Picture: 123RF/gorosi
Picture: 123RF/gorosi

The country is in the midst of a judicial reckoning after a decade of corruption so insidious that an entire state was placed at its service.

If the Zondo commission is not mere spectacle, this should mean orange will be the new Armani for many politicians. But the limitation of anticorruption crusades is that, after the beneficiaries go to jail, the infrastructure for a repeat performance remains in place.

Happily, some enablers of state capture, for example PR companies like Bell Pottinger and auditors like KPMG, have had their comeuppance. Yet the actions of lawyers, without whom not a fraction of the damage could have been done, has gone unremarked.

Lawyers should, of course, be free to take on any client, no matter their notoriety. But professional ethics also apply. Lawyers must avoid conflicts of interest and they mustn’t overreach in setting fees or let their trust accounts be used as a conduit for schemes. Lawyers also shouldn’t connive to substantiate witch-hunts or whitewashes, and they shouldn’t facilitate crimes.

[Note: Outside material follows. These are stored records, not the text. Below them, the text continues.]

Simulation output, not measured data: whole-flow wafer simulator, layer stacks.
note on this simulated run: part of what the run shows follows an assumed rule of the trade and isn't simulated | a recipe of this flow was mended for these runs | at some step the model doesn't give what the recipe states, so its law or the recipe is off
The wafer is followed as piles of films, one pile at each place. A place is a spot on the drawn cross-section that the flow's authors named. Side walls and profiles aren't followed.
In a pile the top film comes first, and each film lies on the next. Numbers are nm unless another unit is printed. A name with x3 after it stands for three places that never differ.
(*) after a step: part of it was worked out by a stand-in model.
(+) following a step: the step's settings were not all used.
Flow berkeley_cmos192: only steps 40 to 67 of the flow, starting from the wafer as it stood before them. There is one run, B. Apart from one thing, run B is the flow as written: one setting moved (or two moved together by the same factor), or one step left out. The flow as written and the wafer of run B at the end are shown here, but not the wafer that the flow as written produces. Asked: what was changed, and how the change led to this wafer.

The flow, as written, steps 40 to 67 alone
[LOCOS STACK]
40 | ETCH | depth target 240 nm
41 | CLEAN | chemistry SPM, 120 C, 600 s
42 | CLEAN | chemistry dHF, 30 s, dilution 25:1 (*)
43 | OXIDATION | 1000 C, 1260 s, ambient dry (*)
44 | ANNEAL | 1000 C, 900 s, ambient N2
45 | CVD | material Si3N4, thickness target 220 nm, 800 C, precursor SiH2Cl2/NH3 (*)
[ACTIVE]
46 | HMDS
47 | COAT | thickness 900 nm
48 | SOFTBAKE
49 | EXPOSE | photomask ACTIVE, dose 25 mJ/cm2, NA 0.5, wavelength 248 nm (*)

Have lawyers lived up to this?

Lord Peter Hain, for one, thinks Hogan Lovells has not. He accuses the firm of facilitating state capture at the SA Revenue Service. Adding to that claim is the fact that a former partner, Brian Biebuyck, has been comprehensively Agrizzied at the Zondo commission for his work for Bosasa. Hogan Lovells says it is appalled by the allegations. But whether it is appalled enough by the fees Biebuyck earned to renounce them is a question that has no-one holding their breath.

Former head of the Independent Police Investigative Unit Robert McBride also alleged that a "flawed" report by Werksmans legitimised a groundless case against him by state capturers. Werksmans disputes this claim, and argues it was at the "forefront of fighting corruption and state capture".

Mistakes and hypocrisy … ought to be confronted by the many honourable women and men in the profession

But Werkmans’ claim to reputation has a downside, as it exposes it to claims of hypocrisy, if it takes instructions from rogues.

Unlike advocates, law firms can turn away instructions. Top firms are able to exercise due diligence before attaching their brand to a client’s cause. They need to portray themselves as more than just tongues for hire, because these firms also compete to perform quasi-adjudicatory functions.

What functions are these, you ask. Well, SA is awash with investigations right now, often done by law firms. These have been a lucrative, perhaps dominant, income stream for some firms. Consider that Werksmans charged the Passenger Rail Agency of SA (Prasa) about R200m to look into wasteful expenditure and mismanagement. It could earn three years’ fees investigating a case, but only one-hundredth of that litigating the matter.

The opinions and findings that the "Ivy League" firms produce are also integral to their clients’ public relations. A firm’s good name underwrites the objectivity, accuracy and ethics of its reports. If a transaction needs blessing or a CEO needs clearing, an obvious mob lawyer won’t do.

This imposes limits on the work such firms should be taking.

Legal missteps

Hogan Lovells proclaims the mission: "Righting injustices. Strengthening society". Yet, one wonders: by what olfactory deficiency could this firm have cashed all those Gavin Watson cheques over the years? Equally, how could Webber Wentzel have missed the red lights when it gave Prasa’s 1,064 locomotive deal the all-clear? And Cliffe Dekker Hofmeyr represented Eskom when it let Glencore become a coal mine for the Guptas.

The legal missteps enabling state capture would normally have remained hidden within the folds of secrecy that cloak the accord between attorney and client. But look beneath the testimony to Zondo, and the profession’s mistakes and hypocrisy are apparent.

These faults ought to be confronted by the many honourable women and men in the profession. It may mean fee refunds or censuring the conduct of colleagues.

Some of these lawyers are still assigned significant matters, not only to litigate, but also to investigate. Some are bound to be called to the bench. Any malignity in their marrow has the potential to dangerously metastatise.